Most children of all ages did use various strategies instead of relying on just one. In the youngest group, just listening to the words, which is not a particularly sophisticated strategy, was the most prevalent approach. Relying on listening decreased with age, while cumulative rehearsal increased. Additionally, between the age of 8 to 11 years, children got better at adapting their strategy choice to task difficulty. Older children were more likely to use sophisticated, but more time-consuming cumulative rehearsal for harder tasks with more words to remember, while using listening or single rehearsal for easier tasks that they could remember with these faster strategies.
Work with adults and cognitive modelling of memory processes done by other labs (not this project) calls into questions whether cumulative rehearsal really improves recall. In contrast, our results indicate that children mostly benefit from choosing cumulative rehearsal.

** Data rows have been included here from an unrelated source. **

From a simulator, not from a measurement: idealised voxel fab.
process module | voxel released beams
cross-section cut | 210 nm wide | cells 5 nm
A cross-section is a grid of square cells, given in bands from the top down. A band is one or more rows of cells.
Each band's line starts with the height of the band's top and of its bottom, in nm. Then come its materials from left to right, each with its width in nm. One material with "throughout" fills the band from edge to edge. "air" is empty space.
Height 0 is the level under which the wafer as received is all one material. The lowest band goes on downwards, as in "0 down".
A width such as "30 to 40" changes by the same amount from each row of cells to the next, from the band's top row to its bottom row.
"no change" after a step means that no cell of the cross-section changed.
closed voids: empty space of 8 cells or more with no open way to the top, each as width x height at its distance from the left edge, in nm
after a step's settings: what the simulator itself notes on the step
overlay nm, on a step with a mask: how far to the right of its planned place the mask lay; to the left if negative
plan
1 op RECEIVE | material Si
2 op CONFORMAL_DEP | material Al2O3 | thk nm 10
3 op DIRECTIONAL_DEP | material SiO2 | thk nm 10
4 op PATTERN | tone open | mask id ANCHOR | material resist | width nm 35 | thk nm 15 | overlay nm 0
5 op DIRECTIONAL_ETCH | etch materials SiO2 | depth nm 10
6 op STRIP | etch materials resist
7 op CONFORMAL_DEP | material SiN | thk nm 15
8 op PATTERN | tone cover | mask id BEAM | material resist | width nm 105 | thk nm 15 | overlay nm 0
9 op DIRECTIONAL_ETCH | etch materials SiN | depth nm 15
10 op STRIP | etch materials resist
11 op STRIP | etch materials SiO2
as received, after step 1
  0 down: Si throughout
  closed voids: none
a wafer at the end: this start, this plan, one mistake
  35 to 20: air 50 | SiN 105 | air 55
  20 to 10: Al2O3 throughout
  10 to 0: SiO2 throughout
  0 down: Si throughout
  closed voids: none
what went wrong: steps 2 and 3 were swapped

The convergent results from self-reports, think-aloud protocols and self-presentation times analysed at a group level indicate that many children can report their cognitive strategies in a sufficiently accurate manner. So metacognitive accuracy seems to be good in general. However, these analyses and results cannot tell us how well metacognitive accuracy is developed in each child. We have therefore developed an innovative approach to tackle this problem by designing a cognitive Bayesian model that can integrate the information from picture-supported self-reports, self-presentation times and systematic observations and makes predictions about children’s actual, non-observable strategy use and their metacognitive accuracy. We have to test this model further before reporting results and running further analyses on metacognitive development.
The impact of the project will be at the intersection of Cognitive Psychology, Developmental Psychology and Education. The contributions are in 3 areas: firstly, the project generated easily-interpretable consistent results about children’s development of memory strategies; secondly, this multi-method project helps to understand how the used methods work with children and provides empirical evidence of the strengths and weaknesses of the different methods; thirdly, it introduced several innovative statistical modelling techniques. Cross-classified multilevel models are becoming the state-of-the-art standard in some areas of Psychology and Education, but to our knowledge have not been used in strategy research even though they are a very appropriate tool to model between-person and within-person variability in strategy use. To answer some of our research questions we also applied even more sophisticated methods that go beyond typical multilevel approaches.
We do not see an immediate, direct impact on society of this single basic research project with 2-year funding for one research fellow. However, the cumulative research output of other projects that will draw on the output generated by the current project (content knowledge, assessment tools and/or the statistical modelling techniques) will improve our knowledge of strategy development and metacognitive development and is likely to have implications for how students are best supported to become self-regulated learners.